Microsoft is contributing 3 Linux device drivers, 20,000 lines of code, to the Linux kernel 2.6.32 under GPLv2 license.

Tom Hanrahan, Director of Microsoft’s Open Source Technology Center, explains what motivated Microsoft to make this rather unusual step:

It’s important to understand one key point of virtualization. When you have an operating system running as a virtual machine, it needs to know it is doing that, so it won’t make calls directly to various peripherals. In Microsoft terminology we call this enlightenment. The Windows Server 2008 was designed enlightened so it would know when it is running as a virtual machine and it would know when it is running on physical hardware.

In order for Linux to have the same kind of experience on Hyper-V, it had to have the same enlightenment. In order to do this, we had to run Linux device drivers.

These device drivers were previously available for download to be used with the first version of Hyper-V, but the Linux community convinced Microsoft, through Greg Kroah-Hartman, who was the first to approach Microsoft on this, that the way to add Linux device drivers is to contribute them to the community, so any commercial or non-commercial distributor can make use of them, modify and distribute them at will.

Hank Janssen, Manager on Microsoft’s Open Source Technology Center, the man leading the team who wrote these drivers promises they won’t stop working on the code:

We will continue to update the driver code to enhance interoperability on an ongoing basis, but it's our hope that other developers in the community will find the code useful and worthy of collaboration.

Jay Lyman, an analyst for the 451 Group, made some comments on the significance of this move. Layman thinks that Microsoft will retain the intellectual property of the code:

The copyright for the code will remain with Microsoft, with the contributor credit going to its engineering lead, Hank Janssen, group program manager at Microsoft’s Open Source Technology Center,

but his understanding is that Microsoft agrees not to claim any patent rights, and consequently not charge any royalty for the code:

If we were putting money on the most likely conspiracy theory to emerge in response to this news it would be that this is a Trojan horse and Microsoft is contributing code to Linux that it will later claim patent rights over. Whether that is even theoretically possible depends on your understanding of the GPLv2.

… Ultimately this is a question for a lawyer, or an eloquence of lawyers (yes it is ironic,apparently). In the meantime, it is our understanding that Microsoft’s understanding is that contributing code using the GPLv2 includes a promise not to charge a royalty for, or assert any patents covering, the code being contributed.

Lyman also expressed his opinion on why Microsoft made this move:

Red Hat and Novell’s Linux distributions already support enlightened mode, thanks to the development work done by both in partnership with Microsoft. One benefit for Microsoft of contributing to the kernel is that it reduces duplication of effort and the cost of supporting multiple, unique implementations of Linux. Once the code has been accepted into the kernel, Microsoft will use the kernel tree code as the basis for future virtualization integration development.

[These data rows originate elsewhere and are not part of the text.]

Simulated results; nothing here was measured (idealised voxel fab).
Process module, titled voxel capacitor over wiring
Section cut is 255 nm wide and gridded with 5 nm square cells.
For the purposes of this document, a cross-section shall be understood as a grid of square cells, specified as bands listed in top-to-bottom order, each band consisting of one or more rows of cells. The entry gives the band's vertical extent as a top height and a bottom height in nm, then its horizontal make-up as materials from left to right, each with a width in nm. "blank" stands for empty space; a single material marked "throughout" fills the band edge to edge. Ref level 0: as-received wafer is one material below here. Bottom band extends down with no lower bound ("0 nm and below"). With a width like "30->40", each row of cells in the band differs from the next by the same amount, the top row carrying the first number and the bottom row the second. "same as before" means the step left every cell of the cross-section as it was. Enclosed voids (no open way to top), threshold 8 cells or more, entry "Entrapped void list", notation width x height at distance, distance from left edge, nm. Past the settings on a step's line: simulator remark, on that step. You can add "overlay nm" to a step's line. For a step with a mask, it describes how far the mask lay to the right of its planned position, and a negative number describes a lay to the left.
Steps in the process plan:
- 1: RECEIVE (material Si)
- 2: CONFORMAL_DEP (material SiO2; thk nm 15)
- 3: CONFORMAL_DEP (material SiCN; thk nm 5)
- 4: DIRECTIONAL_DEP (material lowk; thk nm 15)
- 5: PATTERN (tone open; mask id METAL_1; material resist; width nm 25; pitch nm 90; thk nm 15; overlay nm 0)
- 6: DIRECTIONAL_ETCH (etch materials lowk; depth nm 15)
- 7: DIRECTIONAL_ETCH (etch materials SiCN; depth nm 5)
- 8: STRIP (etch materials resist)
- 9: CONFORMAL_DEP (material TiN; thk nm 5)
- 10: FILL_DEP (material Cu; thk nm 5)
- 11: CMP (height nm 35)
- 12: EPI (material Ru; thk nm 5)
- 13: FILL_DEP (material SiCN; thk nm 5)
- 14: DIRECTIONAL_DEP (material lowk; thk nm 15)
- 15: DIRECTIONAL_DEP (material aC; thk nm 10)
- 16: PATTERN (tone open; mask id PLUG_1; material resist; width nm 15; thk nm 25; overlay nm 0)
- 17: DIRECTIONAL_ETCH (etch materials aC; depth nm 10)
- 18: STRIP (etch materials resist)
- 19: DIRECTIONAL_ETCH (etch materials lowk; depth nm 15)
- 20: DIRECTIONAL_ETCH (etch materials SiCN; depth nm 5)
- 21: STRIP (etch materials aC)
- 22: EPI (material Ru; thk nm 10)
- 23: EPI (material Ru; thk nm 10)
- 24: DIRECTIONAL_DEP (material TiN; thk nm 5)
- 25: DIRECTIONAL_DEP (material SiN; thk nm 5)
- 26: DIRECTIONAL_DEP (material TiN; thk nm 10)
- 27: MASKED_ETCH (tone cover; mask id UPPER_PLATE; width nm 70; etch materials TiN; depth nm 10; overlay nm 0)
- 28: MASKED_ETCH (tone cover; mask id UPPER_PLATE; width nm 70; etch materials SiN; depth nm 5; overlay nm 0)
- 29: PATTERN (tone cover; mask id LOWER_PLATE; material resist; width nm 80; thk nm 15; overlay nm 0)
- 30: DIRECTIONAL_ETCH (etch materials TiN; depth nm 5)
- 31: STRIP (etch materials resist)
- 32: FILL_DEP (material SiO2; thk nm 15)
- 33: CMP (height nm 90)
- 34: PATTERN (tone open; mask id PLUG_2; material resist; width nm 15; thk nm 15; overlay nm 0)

It also means that community Linux distributions will be able to use the code, which opens up more opportunities for Microsoft in the hosting market, where adoption of community Linux distributions such as Ubuntu, Debian and CentOS is significant. It also therefore slightly strengthens the challenge those community operating systems can make to Red Hat and Novell, which are more direct commercial challengers to Windows.

Make no mistake about it, Microsoft’s contribution is driven by its own interests. While it must serve and respond to enterprise customers that continue to drive the use of multiple operating systems and mixed environments, Microsoft also benefits by differentiating its Hyper-V virtualization technology from virtualization leader VMware. We believe Microsoft sees an opportunity to make virtualization with Windows more Linux-friendly than VMware.

As a note, Linux can run on Hyper-V without the mentioned device drivers, but its performance is degraded. This is the first time Microsoft contributes code to the Linux kernel and it is the first time Microsoft releases code under GPLv2.